Residents Fight Pawn Shop in War of Words

Up and down the block where Jennifer and Donald Glover live are signs in the window. “No Pawn Shop” they state. The pawn shop they are fighting will be located in the 6400 block of North Avenue, a few blocks from their home.

Workers have been busy getting a vacant store in the strip mall ready for a new EZ Pawn. And the Glover’s think when it opens it will corrode the value of the neighborhood.

“Definitely, definitely,” said Jennifer Glover.

It will be one of a number of new pawnshops the Austin, Texas based company has in the works for Chicago. There are currently 6 EZ Pawns, located on the south and west sides of the city. Five more, like the one on North Avenue, are on the drawing board.

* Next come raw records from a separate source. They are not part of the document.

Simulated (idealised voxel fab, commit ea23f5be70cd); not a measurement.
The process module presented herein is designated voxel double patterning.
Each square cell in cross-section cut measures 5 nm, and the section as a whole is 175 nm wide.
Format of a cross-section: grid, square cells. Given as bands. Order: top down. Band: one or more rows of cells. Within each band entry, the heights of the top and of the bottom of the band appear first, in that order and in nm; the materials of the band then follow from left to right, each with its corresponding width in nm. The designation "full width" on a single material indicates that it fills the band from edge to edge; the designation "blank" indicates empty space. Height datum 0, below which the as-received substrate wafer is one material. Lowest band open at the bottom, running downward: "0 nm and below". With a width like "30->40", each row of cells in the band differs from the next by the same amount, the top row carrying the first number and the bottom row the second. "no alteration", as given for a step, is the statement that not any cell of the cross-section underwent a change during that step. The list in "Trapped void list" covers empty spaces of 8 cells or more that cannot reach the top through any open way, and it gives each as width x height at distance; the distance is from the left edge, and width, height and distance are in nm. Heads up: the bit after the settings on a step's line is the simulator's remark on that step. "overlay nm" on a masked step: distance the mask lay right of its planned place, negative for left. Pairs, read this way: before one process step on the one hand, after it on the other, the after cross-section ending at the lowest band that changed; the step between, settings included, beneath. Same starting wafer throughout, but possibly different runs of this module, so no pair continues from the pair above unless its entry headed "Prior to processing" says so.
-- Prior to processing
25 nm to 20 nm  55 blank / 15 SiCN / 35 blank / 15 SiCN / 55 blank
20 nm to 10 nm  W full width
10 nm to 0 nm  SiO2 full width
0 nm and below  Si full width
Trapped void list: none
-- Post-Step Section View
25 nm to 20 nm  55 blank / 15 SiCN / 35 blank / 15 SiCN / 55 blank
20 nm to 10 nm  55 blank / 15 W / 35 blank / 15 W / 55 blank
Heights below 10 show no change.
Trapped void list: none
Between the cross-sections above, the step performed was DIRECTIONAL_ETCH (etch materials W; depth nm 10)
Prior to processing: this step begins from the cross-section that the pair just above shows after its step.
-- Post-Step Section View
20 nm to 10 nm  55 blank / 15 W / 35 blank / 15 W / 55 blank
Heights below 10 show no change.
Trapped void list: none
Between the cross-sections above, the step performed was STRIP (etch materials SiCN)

Donald Glover believes the company has a not-so-secret weapon, which has allowed them to receive the required special zoning permit to open a pawnshop.

“EZ pawn is represented by Victor Reyes,” he said, adding what he thinks Reyes brings to this discussion. “It’s clout,” he replied.

Reyes was the main man behind the now defunct Hispanic Democratic Organization, a political powerhouse that helped Richard M. Daley win re-election as mayor over and over.

Now Reyes is the registered city hall lobbyist for EZ Pawn.

The North Avenue store is going in over the strong objection of the sitting alderman, Nick Sposato.

“Community doesn’t want it. Plan and simple,” said the 36th Ward alderman.

But in 2015, when Chicago’s new ward boundaries go into effect, the store won’t be in Sposato’s ward anymore, but in Deborah Graham’s 29th Ward.

“I know that the community doesn’t like them,” Graham said in an interview in her city hall office. Still she favored allowing a business to open in an 8000-square-foot building that had been vacant for over 4 years.

“When you drive down North Ave there are over 20 vacant store fronts,” she said. “We wish we could have got a different business but it does fill a vacancy.”

In February, Graham held a community meeting. And the Glover’s were there.

“They were told the community didn’t want it,” Glover said.

According to state records, Victor Reyes firm, Reyes-Kurson, paid $2,100 to Graham’s ward organization to cover expenses for community meetings.

“It may not look good but it was not an illegal thing to do,” she said.

Campaign disclosure records show EZ Pawn’s political contributions include $3000 to Alderman Ed Burke’s Burnham Committee. There’s an EZ Pawn in his 14th ward. Alderman Burke did not respond to our request.

Then there is 30th Ward alderman Ariel Reboyras.

In a May 2012 letter he “strongly opposed” a new EZ Pawn in the 5400 block of West Belmont, which for now is in the 38th Ward.

Four months later----on the same day in September---Reboyras’ ward organization reported $1500-dollar contributions from both EZ Pawn and Victor Reyes’ firm.

Does the alderman still oppose the EZ Pawn, which will be in his ward come 2015?

He canceled a scheduled interview.

EZ Pawn declined to be interviewed but in an e-mail statement said of its 31 Chicagoland stores:

“We place stores where we believe we have a good fit within the community…We strive to be a community partner and a good neighbor…”

“They are a steamroller in terms of getting what they want here in Chicago,” said Sherrin Dunn. She lives in the 15th ward where a new EZ Pawn is in the works at 6722 South Western Avenue. Dunn presented the Zoning Board of Appeals petitions signed by more than 500 in opposition.

Her 15th Ward Alderman, Toni Foulkes, is against it, too, writing in a letter to the Zoning Board of Appeals, “I have to agree with the residents of the communities that this would not be a good choice of business in this area.”

But Dunn says EZ Pawn had an important ally: the alderman taking over this area in 2015: Latasha Thomas, who is also Of Counsel to Reyes-Kurson.

Victor Reyes declined to speak on camera but said by phone pawnshops provide a service to the community and called it an elitist statement to say pawnshops have a negative impact on communities.

Alderman Thomas wrote in an e-mail she was not involved with the Zoning Board of Appeals decision to grant the EZ Pawn application.

For now ground zero is the fight over the EZ Pawn on North Avenue, where a lawsuit has been filed trying to stop the store from opening.

If it does open, it will be the fifth pawnshop in a two-block radius.

And residents don’t like it.

“Having a congregation of pawnshops makes the neighborhood look like its poverty stricken,” said Francis Sapone.

“The place is in the process of opening now but this is not going to go away. We, we don’t quit, said Donald Glover.